Don’t Waste a Precious Minute

It’s not uncommon for film directors who are just getting their start to make horror films, and it’s easy to see why. Horror is a popular genre with a built-in audience, and a clever enough premise is usually enough to get people to watch. It’s also sometimes a mistake.

Making an effective horror film takes skill, a knowledge of filmmaking craft and the wisdom to know that horror is more about imagery and atmosphere than scares.

Fortunately, filmmaker Marc Greene has the skill and knowledge to pull it off. His short Don’t Waste a Precious Minute is a creepy, creative and lean horror thriller. It could be used as a textbook example of how to do a lot with a little.

The American director Robert Rodriguez once said of his $7,000 feature debut El Mariachi, “Before I wrote the script, Carlos and I sat down and listed our assets. We had access to a school bus, two bars, a jail, motorcycle, a ranch and a pitbull. So I wrote the film around these elements.” Greene seems to have taken this lesson to heart.

His assets are a shipping container, two cages and some very creepy costumes. That’s a modest list, but he’s never constrained by it.

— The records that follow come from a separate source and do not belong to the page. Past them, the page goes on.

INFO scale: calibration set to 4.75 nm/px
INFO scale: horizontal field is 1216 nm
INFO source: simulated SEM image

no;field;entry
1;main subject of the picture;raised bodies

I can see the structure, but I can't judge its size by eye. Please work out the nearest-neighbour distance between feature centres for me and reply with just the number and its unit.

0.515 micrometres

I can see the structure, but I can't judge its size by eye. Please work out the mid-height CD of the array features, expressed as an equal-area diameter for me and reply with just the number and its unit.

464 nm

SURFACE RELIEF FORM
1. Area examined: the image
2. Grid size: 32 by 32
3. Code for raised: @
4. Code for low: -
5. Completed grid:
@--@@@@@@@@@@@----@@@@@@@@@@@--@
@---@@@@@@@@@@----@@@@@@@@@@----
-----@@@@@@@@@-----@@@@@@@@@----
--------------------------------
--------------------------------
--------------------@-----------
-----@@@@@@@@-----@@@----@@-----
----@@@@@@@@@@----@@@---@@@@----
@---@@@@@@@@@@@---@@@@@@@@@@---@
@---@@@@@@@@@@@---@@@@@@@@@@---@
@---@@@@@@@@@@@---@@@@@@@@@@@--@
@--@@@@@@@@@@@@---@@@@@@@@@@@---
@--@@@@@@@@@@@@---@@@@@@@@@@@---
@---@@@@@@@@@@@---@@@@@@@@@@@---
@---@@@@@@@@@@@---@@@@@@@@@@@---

The appropriately minimalist plot concerns a man (Quinn Greene) and woman (Mallory James) caged inside the aforementioned shipping container deep in the woods by a mysterious abductor. Their captor is a demonic-looking figure, clad in a bizarre horned headdress and hanging rags. When the opportunity for escape arises, one of the captives is faced with a difficult choice.

Greene advances the story with little dialogue. He’s confident enough in his visual abilities to convey information without compromising his ambiance or images.

The two prisoners aren’t their captor’s first victims. A lesser filmmaker would explain this through expository dialogue. Greene does it in one quick shot of a pile of discarded shoes. He trusts his audience is smart enough to put two and two together.

Much of the credit for the ambiance also belongs to Greene’s crew. Cinematographer Michael Sanders uses black and white photography and an ever-shifting depth of field to emphasize the characters’ confusion and lack of information about their situation.

The villain’s costume, designed by RampantDesign, is eerie and organic but serves a broader function beyond scares. The creature’s design makes it visually obscured, such that it’s difficult to tell exactly what it is even when it’s right in front of us.

With each step, the villain’s keys to the shipping container and cages audibly jingle, turning it into a kind of twisted Santa Claus. All these elements intermingle with a wonderfully creepy score from composer James Musulak.

Don’t Waste a Precious Minute certainly lives up to its title. There’s not an ounce of fat to be trimmed from this picture, with every shot, line and sound effect accomplishing multiple things at once. It all builds to a bizarre conclusion that, like the rest of the film, wisely raises more questions than it answers.

Don’t Waste a Precious Minute is available on the video game and movie platform Steam. Steam is free to download and use. Don’t Waste a Precious Minute costs $1.09 to rent or $1.46 to buy.